I'm actually quite curious what the lot of you think about this subject, because, in the end, this is the most important thing that imho makes a hit out of a game - it's a trump card in the indy developer's sleeve, by which he can outshadow far bigger competitors... So, what does make one game a good game?
I've been thinking quite a lot about this one, and while every genre by itself is by definition hated by some, and loved by some, i think the mechanics make the biggest impact on the gamer's experience and satisfaction. Keeping it simple, expanding along the learning curve and making it random enough to keep a player interested is obviously a one way to go about things: games like Torchlight have used this strategy to great extent. Enough roguelike to make people replay and replay, and simple enough to attract the general population, Torchlight has made its way into the hearts (and pockets) of many players worldwide. Obviously, hardcore roguelike lovers will argue that this isn't turnbased, very VERY simple and that it's only got 3 characters, but the main idea is to take what is brilliant from one genre and succesfully implement it in another. This is also worth considering.
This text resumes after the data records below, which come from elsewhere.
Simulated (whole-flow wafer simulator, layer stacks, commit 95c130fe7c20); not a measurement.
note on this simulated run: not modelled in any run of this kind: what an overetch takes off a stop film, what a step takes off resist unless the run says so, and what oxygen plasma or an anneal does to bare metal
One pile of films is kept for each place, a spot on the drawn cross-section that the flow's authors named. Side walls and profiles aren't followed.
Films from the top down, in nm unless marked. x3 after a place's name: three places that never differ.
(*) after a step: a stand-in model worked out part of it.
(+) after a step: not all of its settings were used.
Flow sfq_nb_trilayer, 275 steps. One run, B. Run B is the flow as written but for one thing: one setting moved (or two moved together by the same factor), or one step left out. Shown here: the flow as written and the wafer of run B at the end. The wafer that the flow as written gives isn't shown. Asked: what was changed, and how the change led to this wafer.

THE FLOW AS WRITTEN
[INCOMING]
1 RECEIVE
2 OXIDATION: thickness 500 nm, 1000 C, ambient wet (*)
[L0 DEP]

Implementing new, never-before-seen mechanics, ideas and insights has always been an advantage of an indy developer, and i think we should hold this advantage firmly within our grasp. Still, this has an issue worth addressing: we need to keep it interesting, new and FAMILLIAR. If people see the idea as too abstract, many will be repulsed by it, thinking it has a steep learning curve, or that's impossible to enjoy or see what is actually going on. So we need to think about that too..
Anyway, these are some of my insights and i'd love to see what you guys think makes a great game. I think this discussion will help us all make good games that people will love to p(l)ay.